Hey Guys,

I am currently in my last year of university and I am researching AC systems and heat recovery. The problem that I am trying to get my head around is the temperature of the refrigerant (ideal) when it leaves the compressor (by the way, I fully understand the refrigeration cycle and what they look like on a T-S and P-H diagram).

Phases:
First: The refrigerant enters the compressor as a saturated vapour (at a low temperature).
Second: The refrigerant is compressed to a super-heated vapour stage before it enters the condenser.

Ok, now say that the ambient air temperature (outside) is 35C, would it mean that the temperature of the super-heated refrigerant can only reach a maximum of 35C or is it possible to reach a higher temperature target?


Thanks in advance

If it only reached a maximum of the ambient air temperature then it would be impossible to condense it by cooling it with the air stream.

OK,
First, to answer your question, the limiting factor on the discharge temperature is not the refrigerant but rather the oil and the temperature at which the oil will start to break down. Normally the maximum temperature the oil can take is around 115ºC.

Secondly, more research is needed...

The refrigerant entering the compressor must be in a superheated vapour state.

The design of the system is what decide the discharge temperature.
The discharge temperature will always be above the temperature of the media cooling the condenser, therefore the statement in your last paragraph should read: The discharge temperature can never go below ambient temperature.

Happy reading :)

:cool:

Sorry,
I just saw that you are Australian, as everything is upside down there "down under" you are probably right.

:D

(OK, apologies. I just couldn't help myself)

The refrigerant entering the compressor must be in a superheated vapour state.



umm... for an ideal system, shouldn't the refrigerant entering the compressor be in a saturated vapour phase then compressed into a superheated phase?


10735

You gave yourself the right answer. Point 2 is higher than ambient.

Ahh true, brain is not functioning properly lately. Thanks Peter_1

How does the following answer my initial question anyway, bit confused, can someone clarify?

First, to answer your question, the limiting factor on the discharge temperature is not the refrigerant but rather the oil and the temperature at which the oil will start to break down. Normally the maximum temperature the oil can take is around 115ºC.

In practice, the compressors are allergic to liquid entering them and to protect them from this happening you will need superheated vapour on their suction side.

And as to the maximum discharge temperature, it doesn't matter what temperature the refrigerant can take, the maximum temperature must be designed to the component of the system that has the lowest maximum temperature and in the case of refrigerant circuits this is generally the oil.

:cool:

You can't go as far as you wish at point 2. There are technical limitations for the compressor (both temperature and pressure) and temperature limitations for the oil as The Viking stated. Oil is pumped a little bit mixed together with the refrigerant. If you go too high, oil will carbonize and break down. Do once the exercise with ammonia with a superheat at the inlet of the compressor of 10 K and then with 30K and look once what will happen to the discharge temperature (point 2) So you can heat water higher then condensation temperature but the energy available at a higher temperature is not that high. So post-heating of already heated water at +/- condensation temperature.

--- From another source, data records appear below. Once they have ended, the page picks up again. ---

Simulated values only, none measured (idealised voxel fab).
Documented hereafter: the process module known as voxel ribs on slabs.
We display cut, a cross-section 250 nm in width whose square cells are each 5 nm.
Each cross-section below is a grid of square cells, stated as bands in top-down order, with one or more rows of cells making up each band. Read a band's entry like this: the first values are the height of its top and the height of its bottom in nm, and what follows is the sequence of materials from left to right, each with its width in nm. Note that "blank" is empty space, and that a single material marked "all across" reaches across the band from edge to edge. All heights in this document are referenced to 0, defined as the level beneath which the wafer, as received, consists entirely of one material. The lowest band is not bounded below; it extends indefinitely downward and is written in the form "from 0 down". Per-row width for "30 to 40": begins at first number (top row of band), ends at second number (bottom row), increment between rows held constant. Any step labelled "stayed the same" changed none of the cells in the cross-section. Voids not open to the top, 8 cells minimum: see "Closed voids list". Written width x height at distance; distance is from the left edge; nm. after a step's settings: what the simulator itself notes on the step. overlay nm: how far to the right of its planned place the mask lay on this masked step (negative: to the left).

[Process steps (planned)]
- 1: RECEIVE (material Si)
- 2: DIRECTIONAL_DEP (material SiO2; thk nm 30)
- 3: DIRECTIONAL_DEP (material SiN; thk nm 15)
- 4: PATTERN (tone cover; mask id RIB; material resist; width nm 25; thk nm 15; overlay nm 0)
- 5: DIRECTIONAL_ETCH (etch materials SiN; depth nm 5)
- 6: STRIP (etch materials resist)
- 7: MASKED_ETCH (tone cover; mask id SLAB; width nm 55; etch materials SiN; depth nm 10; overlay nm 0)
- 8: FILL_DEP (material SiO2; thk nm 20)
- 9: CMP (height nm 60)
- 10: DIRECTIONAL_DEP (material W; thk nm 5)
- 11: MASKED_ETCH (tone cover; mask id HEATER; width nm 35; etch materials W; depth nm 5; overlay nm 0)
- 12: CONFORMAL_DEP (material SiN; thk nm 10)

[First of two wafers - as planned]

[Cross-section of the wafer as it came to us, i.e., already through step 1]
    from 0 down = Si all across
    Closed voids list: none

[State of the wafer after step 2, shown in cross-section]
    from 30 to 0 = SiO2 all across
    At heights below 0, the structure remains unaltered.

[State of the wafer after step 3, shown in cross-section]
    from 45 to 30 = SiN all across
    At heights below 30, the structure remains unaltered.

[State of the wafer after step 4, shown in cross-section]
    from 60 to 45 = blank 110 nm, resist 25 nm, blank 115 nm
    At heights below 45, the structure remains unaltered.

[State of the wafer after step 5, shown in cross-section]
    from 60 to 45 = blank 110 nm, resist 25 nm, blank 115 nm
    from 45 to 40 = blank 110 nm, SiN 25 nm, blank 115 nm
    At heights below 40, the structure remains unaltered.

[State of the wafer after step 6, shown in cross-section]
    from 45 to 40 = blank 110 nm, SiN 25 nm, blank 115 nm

First: The refrigerant enters the compressor as a saturated vapour (at a low temperature).

It leaves the evaporator with a superheat of between 5 to 7K. Line conditions between evaporator exit & compressor inlet can either raise, or lower the SH value.



Second: The refrigerant is compressed to a super-heated vapour stage before it enters the condenser.

Indeed. The amount of superheat arrived at, will be affected by the efficiency of the compression process. We don't generally see isentropic compressor efficiencies, in practice. So, the compressor basically adds in heat to the vapour stream as a function of both compression & non-ideality.



Ok, now say that the ambient air temperature (outside) is 35C, would it mean that the temperature of the super-heated refrigerant can only reach a maximum of 35C or is it possible to reach a higher temperature target?

Practically, the compressor exit temperature is limited - as mentioned by other esteemed posters, in order to protect the oil from degradation. Many designers would look at a maximum oil temperature of around 110'C - for sustainable system lifespan.

In reality, this limiting compressor exit temperature, will determine the reasonable pressure ratio allowed across the compressor, during operation.